- USD/JPY bulls have steppe don the gas in Asia.
- DXY remains supported by barely out of the bear's grip.
USD/JPY is flat but overall bid vs. prior consolidative markets from overnight. The pair has but inching higher in a grind that has seen the biggest spike in the hourly time frame since the move. Volume is returning in Asia but that is not to say they will continue with there being holiday markets again on Friday in the US with a half day on Wall Street.
The softer US dollar tone and firmer equity mood that prevailed after the US PMIs and FOMC minutes extended to Asia-Pacific markets Thursday and are set to continue to do so on Friday in the absence of a fresh catalyst. US treasury bond markets were closed on Thursday but futures did trade, giving some guidance to forex. The 10-year yield fell 3bp to 3.67% for instance, weighing on the greenback initially before bulls started to move in. Nevertheless, markets are still currently pricing in the Fed funds rate to be 55bp higher at the next meeting in December, peaking at 5.02% in May 2023 after the minutes of the Nov. 1-2 meeting showed officials were largely satisfied they could now move in smaller steps.

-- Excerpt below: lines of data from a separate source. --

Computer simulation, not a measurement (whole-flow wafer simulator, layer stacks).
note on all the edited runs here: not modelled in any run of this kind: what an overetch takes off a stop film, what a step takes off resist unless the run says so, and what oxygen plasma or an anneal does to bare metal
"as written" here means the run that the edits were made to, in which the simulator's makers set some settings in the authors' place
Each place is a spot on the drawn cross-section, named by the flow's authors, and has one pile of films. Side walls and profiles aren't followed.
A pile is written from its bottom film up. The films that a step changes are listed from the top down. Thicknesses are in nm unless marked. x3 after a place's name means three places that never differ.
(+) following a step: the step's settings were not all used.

In other key statements, the minutes showed that a slower pace of rate hikes would better allow the FOMC to assess progress toward its goals given the uncertain lags around monetary policy. A few participants said slowing the pace of rate hikes could reduce the financial system risks; others that slowing should await more progress on inflation.
The dollar index DXY, which measures the greenback against six major peers, was down 0.2% at 105.85 in Tokyo trade, after sliding 1.1% on Wednesday. As Reuters noted, ''the Fed has taken interest rates to levels not seen since 2008 but slightly cooler-than-expected US consumer price data has stoked expectations of a more moderate pace of hikes.'' Consequently, the US Dollar index slide 5.2% in November, putting it on track for its worst monthly performance in 12 years.